Lots of things can cause coordination failures. Not all coordination failures are monetary coordination failures. There are many coordination failures that monetary policy cannot cure.
The more interesting cases are where a non-monetary coordination failure has spillover effects, and causes a monetary coordination failure. A worsening of asymmetric information problems in financial markets, which is a coordination problem in its own right, also causes an increased demand for money and a monetary coordination problem.
Should we say that the problem in financial markets is the "root cause" of the recession, and one that should be addressed directly, if possible, by something other than monetary policy?
No. Monetary policy should take the world as it is, warts and all, and do what it can do. And what it can do is eliminate that excess demand for money, even if it cannot eliminate that original problem that initially caused the excess demand for money. It does not matter, for the monetary authority, whether that increased demand for money was caused by some natural event like the weather, which nobody can change, or whether it was caused by some other problem, which the fiscal authority can and should fix.
Governance is itself a coordination problem. It's too big for one monarch to act as central planner. Successful countries have decentralised governance, just as they decentralised market economies. An autonomous central bank targets inflation, or NGDP, just like Hayek's user of tin targets his own profits or utility. And just as Hayek's user of tin does not need to know why the price of tin has fallen, so the central bank should not need to know why inflation, or NGDP, has fallen below target.
The whole point of having a good monetary policy target, just like the point of having a market system, is that the central bank can do what's right without knowing everything about the economy, and do what's right whether or not the rest of the government does what's right in their jobs.
6. I think I will stop there.
"Walras' Law is wrong."
I'm sure Brad will argue for making it true in practice even though it is wrong in theory.
Posted by: Sandwichman | August 12, 2014 at 05:44 PM
Sandwichman: and I think he won't. He has argued (and I agree with him) for making Say's Law true in practice even though it is false in theory. But Walras' Law is very different. Most arguments against Say's Law are based on the truth of Walras' Law.
Posted by: Nick Rowe | August 12, 2014 at 05:58 PM
I've compared DeLong's "making Say's Law true in practice" to the Leninist project of substituting "Marxist science" for the historical failure of the proletariat to fulfill the prediction of becoming the revolutionary subject. Harold Rosenberg wrote a brilliant critique of the Leninist conceit, "Pathos of the Proletariat."
http://econospeak.blogspot.com/2014/08/the-pathos-of-aggregate-demand.html
It seems to me that there is an ethical appeal in the notion of an "obvious and simple system of natural liberty." Having central bank technocrats simulate the (non-occurring) "self-adjustment" is kind of like hiding the human chess player inside to operate the ersatz "automaton" chess player. This makes of the market an elaborate charade whose rationale is no longer grounded in obviousness, simplicity or natural liberty.

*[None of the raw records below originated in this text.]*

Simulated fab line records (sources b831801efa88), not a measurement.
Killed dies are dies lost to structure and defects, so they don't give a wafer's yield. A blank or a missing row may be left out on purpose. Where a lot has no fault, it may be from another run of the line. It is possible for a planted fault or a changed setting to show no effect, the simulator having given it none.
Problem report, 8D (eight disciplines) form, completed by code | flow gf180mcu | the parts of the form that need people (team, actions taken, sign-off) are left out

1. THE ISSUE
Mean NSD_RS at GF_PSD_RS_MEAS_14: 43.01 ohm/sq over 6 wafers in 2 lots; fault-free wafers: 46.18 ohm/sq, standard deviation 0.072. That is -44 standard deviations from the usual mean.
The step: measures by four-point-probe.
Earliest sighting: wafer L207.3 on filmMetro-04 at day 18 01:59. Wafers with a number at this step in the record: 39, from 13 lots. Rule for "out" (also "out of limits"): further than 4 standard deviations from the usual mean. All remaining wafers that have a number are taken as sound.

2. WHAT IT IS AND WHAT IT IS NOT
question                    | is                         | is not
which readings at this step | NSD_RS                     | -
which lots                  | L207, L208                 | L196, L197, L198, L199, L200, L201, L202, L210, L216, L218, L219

Posted by: Sandwichman | August 12, 2014 at 06:24 PM
but I digress...
Posted by: Sandwichman | August 12, 2014 at 06:41 PM
Some (soi-disant) "Austrian" commentators have a similar reaction. They object to central bank "activism", on the grounds that it interferes with and disrupts free markets. They want monetary policy to "do nothing". But there are 1,001 different definitions of "doing nothing". Doing nothing to the price of gold, silver, a rate of interest, base money, M1, the rate of inflation, the level path of NGDP, or what? You can't even talk about whether a market economy will be "self-adjusting" independently of the monetary system. Under a stupid enough monetary system, it won't be.
Posted by: Nick Rowe | August 12, 2014 at 07:04 PM
Suppose there are 2 types of good.
TypeA is highly marketable and its prices are flexible (like money and bonds and perhaps company stock)
TypeB is not marketable and its prices are not flexible (like toasters and shoes and bridges and buildings)
People start demanding more typeA relative to typeB. Total trade between goods of typeA and typeB will fall since prices of typeB are sticky.
If someone wants to increase the level of trade they will need to increase the supply of goods of typeA to meet the demand. They can do this by buying goods of typeB for new entities of typeA (or just giving typeB goods away). But just swapping one kind of typeA for another kind of typeA will not obviously help.
What if all trade takes place in state issued money and money is of typeA ? When demand for goods of typeA increases then to avoid a recession you still need to increase the supply of typeA (again by giving it away or by swapping it for typeB). Even if money is a small part of total typeA, and the increase in typeA is in something other than money then by increasing typeA enough you will eventually cause money spending on typeB to return to normal. Increasing money by swapping it for other types of A may not help.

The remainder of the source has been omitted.